5 Facts You Didn’t Know About Marcel Mouly
Marcel Mouly (1918-2008) is considered one of the greatest modern artists, with his works included in 20 permanent museum collections around the world. Learn more about this modernist artist who survived wrongful imprisonment to study in the tradition of artistic giants and travel the world.
Mouly Was Imprisoned as a Spy in World War II
Many know of Mouly being wrongly imprisoned during World War II, but few realize how significant it was in shaping his path as an artist.
During a trip to Normandy in 1942, German officials stopped Mouly and fellow artist Bernard la Fourcade, questioning them about their lack of travel documents. Mouly and la Fourcade returned to Paris only to be arrested and mistakenly imprisoned as spies at Fresnes Prison.
Mouly spent three months in solitary confinement. His thoughts constantly turned to art, and his only outlet was to use bread from his rations to sculpt chess pieces. He resolved to become a famous artist upon his release.
Mouly Was “Moustache,” a Ceramicist and Potter
After his release from prison in 1943, Mouly took up a career in ceramics. He sculpted, painted and fired humorous figures to offer to various shops.
In 1944, Mouly befriended potter Pierre Roulot, who taught Mouly techniques in pottery and ceramics. At first Mouly created pipe holders and tobacco pots, but changed directions to sculpt works based on ancient Greek and pre-Columbian vessels, including bowls, tureens, vases and pitchers. Mouly used his proceeds to support himself until he earned a living from his paintings.
Mouly didn’t want his ceramics and pottery to conflict with his paintings, so he signed all of his sculpted works as “Moustache.”
Mouly Exhibited With Modernist Masters
Mouly learned from some of the best when developing his painting. In 1945, the Salon d’Automne in Paris exhibited Mouly’s works alongside art by Henri Matisse. A year later Mouly moved into La Ruche, an artist’s residence in Paris where he befriended Marc Chagall, Yves Klein and Pablo Picasso, visiting the latter at his studio on the Rue du Grand Augustin.
Mouly Traveled to Over 40 Countries
In the 1950s, Mouly traveled the world thanks to his art, taking at least one trip a year to visit over 40 countries. Among his destinations were Sweden, Morocco, Germany, the Netherlands, Belgium, Italy and Japan. During his travels, he took “notes” in the form of colored pencil or watercolor sketches.

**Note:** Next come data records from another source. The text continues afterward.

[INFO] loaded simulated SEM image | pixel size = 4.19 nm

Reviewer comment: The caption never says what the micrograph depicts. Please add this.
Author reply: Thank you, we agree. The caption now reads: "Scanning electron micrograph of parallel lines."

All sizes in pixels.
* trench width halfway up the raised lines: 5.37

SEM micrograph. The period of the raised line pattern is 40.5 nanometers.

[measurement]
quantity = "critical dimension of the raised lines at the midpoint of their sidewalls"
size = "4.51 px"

Mouly Destroyed One of His Own Paintings
Though often associated with Cubism and Fauvism, Mouly once painted an Impressionistic work. The painting, however, didn’t survive.
In 1935, Mouly created his first oil painting of an Impressionistic seascape. He immediately destroyed it on the basis that he wanted to remain unattached to a specific theme. Mouly did eventually return to the sea in the form of painting ports.